“Aim to catch bigger fish under international criminal law"
Although all eyes are on the International Criminal Court for prosecuting such international crimes as war crimes, crimes against humanity, and genocide – a recent and notable case in point being the warrant issued for Russian president Putin’s arrest – the future of international criminal law lies in national law. This is what Professor of Criminal Law and Procedure Elies van Sliedregt will argue in her inaugural address on Friday, March 31. She advocates a more proactive prosecution policy in collaboration with EU Member States to catch bigger fish.
Most perpetrators of international crimes are prosecuted and tried before national courts. But to what degree are national legal regimes equipped to deal with such crimes and their perpetrators? How much room is there for couleur locale in setting out prosecution policy, and do international punishment objectives guide sentencing?
These issues go to the essence of international criminal law (ICL). Ever since its inception, the sui generis character of ICL, which some claim deviates from regular, national criminal law, has been a subject of debate – not only because of its international origins and political context, but also and especially because of the nature of the offences concerned: seriously reprehensible crimes that arouse deep moral indignation.
In her address, van Sliedregt explores the sui generis premise and how it impacts on criminal prosecution in the Netherlands. She looks at the current practice of criminal prosecution of international crimes: how it mostly targets non-Dutch national who arrive in the Netherlands as refugees but since some years now also so-called foreign fighters (Dutch ISIS sympathizers). Discussing the immigration law component of prosecution policy, she advocates a policy that is more proactive, aims to catch bigger fish, and is well coordinated in collaboration with other EU Member States.
Professor Elies van Sliedregt has been Professor of Criminal Law and Procedure at Tilburg Law School since November 2021. She studied Italian and Law at Utrecht University. In 2003, she obtained a doctorate in criminal law at Tilburg University and since worked as a researcher and lecturer at Utrecht University and Leiden University, and at VU Amsterdam, where she also served as Dean of its School of Law and as its Vice-Rector. In addition, from 2006 to 2010, she was a deputy judge at the Amsterdam District Court. In 2016, she was appointed Professor of International and Comparative Criminal Law at the School of Law of Leeds University (UK), where she was also Director of the Centre for Criminal Justice Studies (CCJS). She has held guest research positions at academic institutions and universities in the Netherlands (NIAS), Italy, the UK, Canada, and Australia, and she was recently appointed to the Supervisory Board of the British Institute of International and Comparative Law (BIICL) in London.

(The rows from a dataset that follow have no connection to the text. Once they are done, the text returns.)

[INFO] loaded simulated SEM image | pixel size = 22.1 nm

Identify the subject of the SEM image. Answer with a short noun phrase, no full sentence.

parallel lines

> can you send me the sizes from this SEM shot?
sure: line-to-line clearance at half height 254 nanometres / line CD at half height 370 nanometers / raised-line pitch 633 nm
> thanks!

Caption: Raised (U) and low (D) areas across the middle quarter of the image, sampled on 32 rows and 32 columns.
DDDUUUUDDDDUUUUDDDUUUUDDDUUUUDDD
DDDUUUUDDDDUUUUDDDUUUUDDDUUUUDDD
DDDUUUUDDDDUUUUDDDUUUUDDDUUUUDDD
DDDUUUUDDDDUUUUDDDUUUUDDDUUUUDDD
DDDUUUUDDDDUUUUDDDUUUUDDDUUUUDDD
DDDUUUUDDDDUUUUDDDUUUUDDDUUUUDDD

Van Sliedregt is the recipient of several awards and prestigious research grants, including the 2006 Modderman Award and the 2008 J.C. Ruigrok Award for her PhD thesis, an NWO Veni grant, an NWO Vidi grant, and in 2022 an ERC Advanced Grant for the project Building a Global Criminal Justice System at the Domestic Level. From 2008 to 2013, she was a member of the KNAW Young Academy. To date, nine of her PhD students have obtained their doctorates and she is currently supervising six more.
Professor Elies van Sliedregt will deliver her inaugural address in the Tilburg University Auditorium on Friday, March 31, 2023 at 16:15 hrs. The title of her address is Uitzonderlijk strafrecht (exceptional criminal law) and the address will be livestreamed.